We Are Evolving / Jeovany Jimenez Vega

Foto: Orlando L. Pardo.

A few days ago a friend asked me whether, if I had gone on a hunger strike five years ago, our case would have had the same outcome. Without hesitation I said no, and doing so caused me to immediately stop and ponder the differences, in terms of internal political circumstances between then and today.

The Cuba of 2007 still faced the uncertainty of the transfer of power from Fidel to Raul Castro, which, it was conjectured inside and outside the country, would create a power vacuum and I don’t doubt that this would have made the Leadership of the country more likely to take extreme positions. The streets of the Havana were the scene for the marches of the Ladies in White in pursuit of freedom for the prisoners of the Black Spring; the alternative Cuban blogosphere did not have the maturity it exhibits today; there were not the civic initiatives that emerged later — for example the Cuban Law Association and projects such as Estado de SATS — which imprinted, with the passing of years, a different dynamic with regards to the embryonic civil society and its projects towards the authorities and vice versa. In the Cuba of 2007, neither Zapata, Wilfredo Soto nor Wilmar Villar had died, Coco Farinas had not come to the end of his hunger strike, nor had the prisoners from that cause of 2003 been released into exile.

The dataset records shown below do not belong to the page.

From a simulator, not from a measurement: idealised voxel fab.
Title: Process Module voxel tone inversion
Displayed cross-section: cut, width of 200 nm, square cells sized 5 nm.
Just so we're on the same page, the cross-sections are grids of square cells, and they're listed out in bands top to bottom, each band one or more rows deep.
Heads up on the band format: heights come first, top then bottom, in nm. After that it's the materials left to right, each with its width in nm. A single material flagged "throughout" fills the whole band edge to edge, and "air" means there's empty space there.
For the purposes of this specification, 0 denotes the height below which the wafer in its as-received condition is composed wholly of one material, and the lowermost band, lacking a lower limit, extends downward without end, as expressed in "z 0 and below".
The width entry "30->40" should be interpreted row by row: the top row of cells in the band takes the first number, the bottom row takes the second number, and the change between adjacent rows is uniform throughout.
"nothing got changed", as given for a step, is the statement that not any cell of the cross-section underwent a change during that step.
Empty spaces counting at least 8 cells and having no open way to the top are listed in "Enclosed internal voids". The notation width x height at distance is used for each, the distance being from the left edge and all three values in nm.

During these five years, Cuban society has seen transformations, some more obvious, others more underground. The same tensions have accumulated, a product of the confrontation between the opposition and a power which, although it has taken some steps in the sense of “legalizing” some property transactions and has made access to the small family business more “flexible,” it remains reluctant to opening, unconditionally and definitively, the door to more far-reaching civil rights such as freedom of travel, the right to freedom of association and access to an objective and uncensored press, plus it continues to staunchly forbid Internet access.

But despite everything, Cuban society has long ceased to be that bell jar isolated from the world of the 70s and 80s. Undoubtedly, it is no longer the same. The alternative blogosphere, based on social networks like Twitter, has built its own paths and today is an open window through which the world looks at that part of Cuba that it does not see on the news; the Ladies and White are not stopped before the scandalous mobs organized by the Communist Party and State Security; the death of Zapata marks a turning point, avoiding the death of Farinas and causing, finally, the release of the political prisoners from 2003 and later of other causes.

The subsequent deaths of Soto and Villar ended up drawing attention to the issue of repression in the center and east of the country, undoubtedly more dramatic than in the west and the capital. All this has called the attention of a civil society that is not yet definitive in its courses, and that seems disjointed under repeated waves of repression and the systematic work of the counterintelligence, but that has come to represent an underlying tension, a silent resistance to the all-embracing government of Raul Castro, which, on the other hand has been rather more pragmatic than that of his predecessor in the economic leadership of the country.

In the midst of this agitated dynamic both parties are rearranging their forces, learning their own lessons and evolving each in its own way. Civil society now has mechanisms that have broken, once and for all, the information monopoly that the State has held for decades and they now have to be taken into account by it when making decisions. To this complex Cuba Pope Benedict XVI came recently and it was in this context that the outcome of our case was resolved after 5 years of unsuccessful claims. Events like this would definitely never have happened in Cuba in 2007, it would have been unthinkable then, and this shows that, somehow, we are evolving. In this dialectical spiral of contradictions Cuba’s future is emerging, perhaps not at the pace we need or want but I am sure we are no longer exactly the same, not one side or the other.